Fleet of agents healthy but not sending data

I have a Fleet of Elastic Agents running on a fresh k8s cluster (running latest ECK). I added a couple integrations via Kibana, like the Kubernetes metrics. But the Kubernetes Dashboards are all empty, and nothing shows up in Metrics.

image

The agents all report healthy in Fleet Management. I can spot no clues from the logs on fleet-server nor elastic-agent pods. Any help would be greatly appreciated.

===

Here are some more details of my debugging journey:

Initially, I saw that the official quickstart has a couple of typos, but the one specific to this issue was: https://fleet-server-agent-http.default.svc:8220 should be https://fleet-server-quickstart-agent-http.default.svc:8220 After fixing and applying this, the elastic-agent logs still kept saying:

2021-08-25T04:54:11.727Z WARN [transport] transport/tcp.go:52 DNS lookup failure "fleet-server-agent-http.default.svc": lookup fleet-server-agent-http.default.svc on 10.100.0.10:53: no such host
2021-08-25T04:54:11.728Z ERROR fleet/fleet_gateway.go:180 failed to dispatch actions, error: fail to communicate with updated API client hosts: Get "https://fleet-server-agent-http.default.svc:8220/api/status?": lookup fleet-server-agent-http.default.svc on 10.100.0.10:53: no such host

I forced restart the elastic agents and kibana, but that didn't work. I had to go into the kibana UI and find a random Fleet setting that still said fleet-server-agent... which I had to change to fleet-server-quickstart-agent... .
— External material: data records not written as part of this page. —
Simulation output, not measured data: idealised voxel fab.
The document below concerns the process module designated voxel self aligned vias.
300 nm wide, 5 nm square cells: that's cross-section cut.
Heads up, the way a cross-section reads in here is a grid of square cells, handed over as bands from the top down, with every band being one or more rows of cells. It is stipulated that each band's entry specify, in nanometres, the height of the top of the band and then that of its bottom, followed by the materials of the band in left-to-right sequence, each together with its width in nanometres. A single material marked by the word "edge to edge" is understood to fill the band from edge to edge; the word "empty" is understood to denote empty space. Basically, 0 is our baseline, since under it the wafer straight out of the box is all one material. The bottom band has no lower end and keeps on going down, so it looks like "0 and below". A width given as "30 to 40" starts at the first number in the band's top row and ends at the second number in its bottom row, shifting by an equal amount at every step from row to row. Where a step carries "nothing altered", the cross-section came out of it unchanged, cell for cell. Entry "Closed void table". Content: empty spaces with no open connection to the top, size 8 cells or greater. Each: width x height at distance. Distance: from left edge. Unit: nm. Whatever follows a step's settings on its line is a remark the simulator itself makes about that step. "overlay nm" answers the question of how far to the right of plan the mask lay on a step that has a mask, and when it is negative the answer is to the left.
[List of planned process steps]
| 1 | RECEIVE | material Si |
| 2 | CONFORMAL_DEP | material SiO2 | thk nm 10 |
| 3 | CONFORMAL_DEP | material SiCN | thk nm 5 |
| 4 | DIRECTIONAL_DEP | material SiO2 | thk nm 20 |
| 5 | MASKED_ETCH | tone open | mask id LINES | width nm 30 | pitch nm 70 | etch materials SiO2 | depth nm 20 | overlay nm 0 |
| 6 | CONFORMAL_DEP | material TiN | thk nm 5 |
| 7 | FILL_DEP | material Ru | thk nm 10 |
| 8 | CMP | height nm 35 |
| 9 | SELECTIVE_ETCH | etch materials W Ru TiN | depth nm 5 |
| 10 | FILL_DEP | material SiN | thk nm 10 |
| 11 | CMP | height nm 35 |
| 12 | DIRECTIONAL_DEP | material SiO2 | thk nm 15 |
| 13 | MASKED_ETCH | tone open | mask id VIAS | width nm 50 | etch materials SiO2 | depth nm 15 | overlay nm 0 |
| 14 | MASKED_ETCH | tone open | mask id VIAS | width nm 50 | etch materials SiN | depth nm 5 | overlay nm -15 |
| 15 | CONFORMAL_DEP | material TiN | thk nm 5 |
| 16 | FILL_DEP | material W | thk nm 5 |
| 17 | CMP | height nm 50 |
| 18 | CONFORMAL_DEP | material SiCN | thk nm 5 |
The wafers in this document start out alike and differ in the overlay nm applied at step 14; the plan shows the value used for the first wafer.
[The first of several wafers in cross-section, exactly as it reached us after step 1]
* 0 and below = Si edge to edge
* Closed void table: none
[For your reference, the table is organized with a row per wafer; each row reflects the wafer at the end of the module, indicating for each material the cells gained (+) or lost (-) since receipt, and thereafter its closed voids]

All of that takes me to my current situation.

Bump

If you aren't seeing data, make sure that the Agent can connect to Elasticsearch correctly. I ran into a similar issue. The agent reports healthy if it can talk to the Fleet Server, it doesn't take into account whether the agent can talk to Elasticsearch.

There can be a few issues:

  • The URL to Elasticsearch could contain a typo, resulting in the agent trying to talk to the wrong thing
  • The Agent could be missing the root CA file (if your Elasticsearch cluster is protected by a private CA or self-signed cert)

Also, with Agent using Kubernetes, make sure you read the known limitation about the Agent needing to be in the same namespace as the Elasticsearch cluster.

Hey @yzpls, thanks for your question and finding the mistake in the quickstart. It should be fixed soon.

Regarding the need to update those settings via UI, that's something we are looking at as well.

As to your issue, I'd start with looking at the logs of individual Beats. You can do this by kubectl exec -it $POD_NAME bash into the Elastic Agent Pod and looking at files in /usr/share/elastic-agent/state/data/logs/default. Those should contain logs that better indicate what is the issue Beats are having.

You can also try to apply any of our other configuration examples. Depending on the integration enabled and their configuration, different RBAC rules or Pod template might be needed.

Let me know if you'll have any more questions, I'll be glad to help.

Thanks,
David